Anonymous User wrote:=
Wow, I always stuck to the 80/20 rule (you should be doing 80% of the talking). Maybe that was a mistake- although I don't know how many of my interviews would have lasted longer than 5 minutes if I'd been shorter with my answers. I struck out too and am having no luck outside OCI, so maybe I should change it up.
What really did it for me was learning that (and I think this is usually true?) the interviewers were only really evaluating your personality. I had thought of it like a traditional interview, where you talk to the person who might want to hire you and advocate for yourself. (I've interviewed many times outside the law school context, and I can't remember a time when I wasn't hired, so it's not like I'm just unhireably weird or something.) I would be curious to see one of these forms. But anyway, I was thinking (like you, perhaps) "hey, this is my once chance to provide a positive narrative for my application, I better make sure I get everything across". In reality, I think, they are just making notes on how much they liked talking to you. People like to talk and get frustrated when they can't.
Why am I learning this after the fact rather than through career services beforehand? "Your interviews matter a lot; also, interviewers are evaluating you almost entirely on how much they like you, so you don't need to talk up your resume more than a little."
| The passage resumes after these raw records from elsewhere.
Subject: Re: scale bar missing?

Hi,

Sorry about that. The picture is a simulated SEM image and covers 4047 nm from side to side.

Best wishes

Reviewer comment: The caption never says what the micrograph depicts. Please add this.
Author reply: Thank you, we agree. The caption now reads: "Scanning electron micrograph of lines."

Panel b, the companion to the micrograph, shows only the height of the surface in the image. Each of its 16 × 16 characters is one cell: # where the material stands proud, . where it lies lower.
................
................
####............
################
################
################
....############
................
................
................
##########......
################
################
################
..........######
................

I would encourage you to try the more conversational style; I think it does end up feeling better. There's still plenty to talk about; it's just that the format becomes more back-and-forth. That is, they ask a question, you give an initial response, they usually say something in return, you play off of that, and so on. (Or, rarely, they move right on to what they really want to know, and you can always reference back to the earlier point in other responses.)